In hard times, the man in the Oval Office usually is the cheerleader-in-chief, looking ahead optimistically. Not Barack Obama, who is taking office full of gloom and doom about the nation's economy, warning that things are dire and bound to get worse.
That helps him sell his economic program and sets a low bar for measuring his success.
The president-elect warns darkly of "a crisis unlike any we have seen in our lifetime" as he tries to forge an early political consensus for Congress to act quickly.
Recession "could linger for years and the unemployment rate reach double digits" if nothing is done, and the nation should brace for trillion-dollar budget deficits "for years to come," he cautions.
Few politicians or economists would dispute that the economy is in the worst shape in at least a generation, perhaps even since the Great Depression.
But Obama also runs the risk of "talking down" the economy so much that it will make consumers and investors even more jittery, perhaps making things worse. As bad as it is, the economy is still a long way from Great Depression levels, when 25 to 30 percent of the nation was unemployed compared with the present 7.2 percent.
Obama's grim warnings are "a way of lowering the bar and preparing for his own economic success," said Wayne Fields, director of American culture studies at Washington University in St. Louis and an expert on presidential rhetoric. "It's a declaration of his own intent to improve things."
Obama advisers say they are mindful of the risks of being too pessimistic. They say the president-elect seeks to strike a balance by also emphasizing the nation's ability to overcome adversity, much as President Franklin D. Roosevelt did in the 1930s.
Roosevelt, whose first 100 days Obama is studying, said in his first inaugural address in March 1933 that "only a foolish optimist can deny the dark realities of the moment."
But FDR also asserted famously that "the only thing we have to fear is fear itself" and told the nation: "Our greatest task is to put people to work. This is no unsolvable problem if we face it wisely and courageously."
Some recent presidents have also sounded downbeat notes upon taking office:
- President George W. Bush vowed at his 2001 inauguration to "recover the momentum of our economy."

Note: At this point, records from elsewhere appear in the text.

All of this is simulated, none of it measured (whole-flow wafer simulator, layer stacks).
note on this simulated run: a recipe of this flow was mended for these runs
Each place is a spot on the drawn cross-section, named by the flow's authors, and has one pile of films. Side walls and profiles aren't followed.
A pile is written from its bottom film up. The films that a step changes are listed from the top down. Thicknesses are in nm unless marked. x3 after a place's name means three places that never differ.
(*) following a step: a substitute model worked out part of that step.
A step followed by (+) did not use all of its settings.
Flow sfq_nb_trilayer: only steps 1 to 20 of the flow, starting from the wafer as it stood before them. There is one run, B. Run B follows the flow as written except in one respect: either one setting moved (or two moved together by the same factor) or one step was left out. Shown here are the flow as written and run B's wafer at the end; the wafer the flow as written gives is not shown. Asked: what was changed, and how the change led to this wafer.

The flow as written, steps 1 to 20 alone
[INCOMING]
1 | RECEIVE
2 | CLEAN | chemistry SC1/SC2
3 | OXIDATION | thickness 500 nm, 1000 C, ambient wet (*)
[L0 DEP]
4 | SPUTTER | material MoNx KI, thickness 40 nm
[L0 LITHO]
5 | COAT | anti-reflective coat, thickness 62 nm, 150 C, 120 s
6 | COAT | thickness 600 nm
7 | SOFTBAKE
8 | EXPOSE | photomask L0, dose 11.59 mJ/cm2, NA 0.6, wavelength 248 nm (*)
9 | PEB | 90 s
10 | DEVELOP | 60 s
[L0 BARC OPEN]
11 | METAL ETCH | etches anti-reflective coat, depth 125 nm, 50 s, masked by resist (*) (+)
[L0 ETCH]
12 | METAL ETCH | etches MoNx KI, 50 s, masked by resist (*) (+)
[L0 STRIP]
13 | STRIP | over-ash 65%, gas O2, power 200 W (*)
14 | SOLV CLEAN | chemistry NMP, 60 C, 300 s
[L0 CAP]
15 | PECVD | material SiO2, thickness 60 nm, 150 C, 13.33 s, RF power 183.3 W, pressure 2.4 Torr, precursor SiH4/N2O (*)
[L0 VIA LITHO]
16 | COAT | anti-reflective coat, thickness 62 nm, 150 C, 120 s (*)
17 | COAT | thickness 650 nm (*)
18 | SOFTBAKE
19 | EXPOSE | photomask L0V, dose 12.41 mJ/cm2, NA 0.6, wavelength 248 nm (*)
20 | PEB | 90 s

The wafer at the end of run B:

- President Bill Clinton said in January 1993 that the economy had been "weakened by business failures, stagnant wages, increasing inequality, and deep divisions among our people."
- President Ronald Reagan declared at his 1981 inaugural that "these United States are confronted with an economic affliction of great proportions."
All three insisted their economic policies could help lift the economy. Later data and analyses revealed that the economy was not technically in recession when Reagan, Clinton or Bush took office.
Obama faces far more series economic challenges, more like those Roosevelt faced.
And, unlike his immediate predecessors, Obama has been warning of the consequences of the downturn almost daily ahead of next Tuesday's swearing-in ceremonies — in speeches, news conferences, interviews, meetings with lawmakers and even on YouTube.
Obama, who pressed his case with Senate Democrats at lunch in the Capitol Tuesday, has been laying the groundwork for a $800 billion stimulus package he says will create or save up to 4 million jobs.
He may also be trying to get some of the underbrush out of the way so he can focus in next Tuesday's inaugural address on broader themes, suggested economist Rob Shapiro, a top Commerce Department official in the Clinton administration who is on Obama's team of transition advisers.
"He's going to ask for very large steps, he's going to take some very large steps," said Shapiro. Obama's grim pronouncements are laying "the predicate for those steps, that conditions really are worse than anyone has experienced probably in their lifetimes."
Shapiro dismisses suggestions that Obama's dire warnings could make matters worse by rattling consumers. "I don't think that anything the president-elect says is going to frighten people more than the reality of this downturn," Shapiro said.
Even so, Obama's downer talk does pose certain risks of worsening a recession now entering its second year, suggested David Wyss, chief economist at Standard and Poor's in New York. "Because confidence is key. If you do enough talking about how bad things are, people believe it and stop spending, they stop putting money into the stock market."
"On the other hand, from a political standpoint, if you're going to have a recession you really want to have it at the beginning of your term. Then you have a shot of getting over it before the next election," said Wyss.